They were playing a long con, and still are.

“Russian intentions regarding U.S. election infrastructure remain unclear. Russia might have intended to exploit vulnerabilities in election infrastructure during the 2016 elections and, for unknown reasons, decided not to execute those options.”

“Alternatively, Russia might have sought to gather information in the conduct of traditional espionage activities.”

“Lastly, Russia might have used its activity in 2016 to catalog options or clandestine actions, holding them for use at a later date…Russia’s activities against U.S. election infrastructure likely sought to further their overarching goal; undermining the integrity of US elections.”

“It is classic Russian espionage….They will scrape up all the information and the experience they possibly can, and “they might  not be effective the first time or the fifth time, but they are going to keep at it until they can come back and do it in an effective way.”  -Andrew McCabe, former FBI Director.

Tampering with voting machine is hard. Causing election day chaos is a more achievable goal.

“While any one voting machine is fairly vulnerable, as has been demonstrated over and over again publicly, the ability to actually do an operation to change the outcome of an election on the scale you would need to, and do it surreptitiously, is incredibly difficult.”

“A much more achievable goal would be to undermine confidence in the results of the electoral process, and that could be done much more effectively and easily….A logical  thing would be, if your goal is to undermine confidence in  the U.S. electoral system— which the Russians have a long goal  of wanting to put themselves on the  same moral plane as the United States… one way would be to cause chaos on election day.”

“How could you start to do that? Mess with the voter registration databases.”

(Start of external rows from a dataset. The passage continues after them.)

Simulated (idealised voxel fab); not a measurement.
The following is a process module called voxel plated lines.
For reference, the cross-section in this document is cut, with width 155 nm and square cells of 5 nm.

Here’s how voter-registration tampering would play out on election day:

“So if you’re a state and local entity and your voter registration database is housed in the secretary  of  state’s office  and it is not encrypted  and it’s not backed up, and it says Lisa Monaco lives at Smith Street and I show up at my [polling place] and they say ‘Well we don’t have Ms. Monaco at Smith Street, we have her at Green Street,’ now there’s difficulty in my voting. And if that were to happen on a large scale, I was worried about confusion at polling places, lack of confidence in the voting system, anger at  a large scale in some areas, confusion, distrust.”  -Lisa Monaco, US Homeland Security Advisor to President Barack Obama.

Changing elections on a large scale would be difficult, but there are ways to make a significance difference.

“The level of effort and scale required to change the outcome of a national election would make it nearly impossible to avoid detection.”

“Nationwide elections are often won or lost in a small number of precincts. A sophisticated actor could target efforts at districts where margins are already small, and disenfranchising only a small percentage of voters could have a disproportionate impact on an election’s outcome.”

Some people don’t want to talk about Russian interference at all and want the press to shut up.

“Many state election officials emphasized their concern that press coverage of, and increased attention to, election security could create the very impression the Russians were seeking to foster, namely undermining voters’ confidence in election integrity. Several insisted that when ever any official speaks publicly on this issue, they should state clearly the difference between a “scan” and a “hack,” and a few even went as far as to suggest that U.S. officials stop talking about it at all.

To talk about it or not: a dilemma for the intelligence community.

“We know that the Russians had already touched some of the electoral systems, and we know that they have capable cyber capabilities. So there was a real dilemma, even a conundrum,  in terms  of what do you do that’s going to try to stave off worse action on the part of the Russians, and what do you do that is going to…[give]the Russians what they were seeking, which was to really raise the specter that the election was not going to be  fair and unaffected.” –John Brennan, former director of the CIA

Potential problem: Only a few companies make voting machines.

“The number of vendors selling voting machines is shrinking, raising concerns about a vulnerable supply chain. A hostile actor could compromise one or two manufacturers of components and have an outsized effect on the security of the overall system.”

Some states don’t want help: They fear “a federal takeover of elections.”

In an August15, 2016, conference call with state election officials, then-Secretary Johnson told states, “we’re  in a sort of a heightened state of alertness; it behooves everyone to  do everything you can for your own cyber security leading up to the election.”

“But states pushed back. A number of state officials reacted negatively to the call.  Secretary Johnson said he was surprised/disappointed that there was a certain level of push back from at least those who spoke up…The push-back was: This is our responsibility and there should not be a  federal takeover of the election system.”

Elections are critical infrastructure.

“We should think of the electoral infrastructure as critical infrastructure…it’s just as critical for democracy as communications, electricity, water. If that doesn’t function, then your democracy doesn’t function. That is the definition of critical.”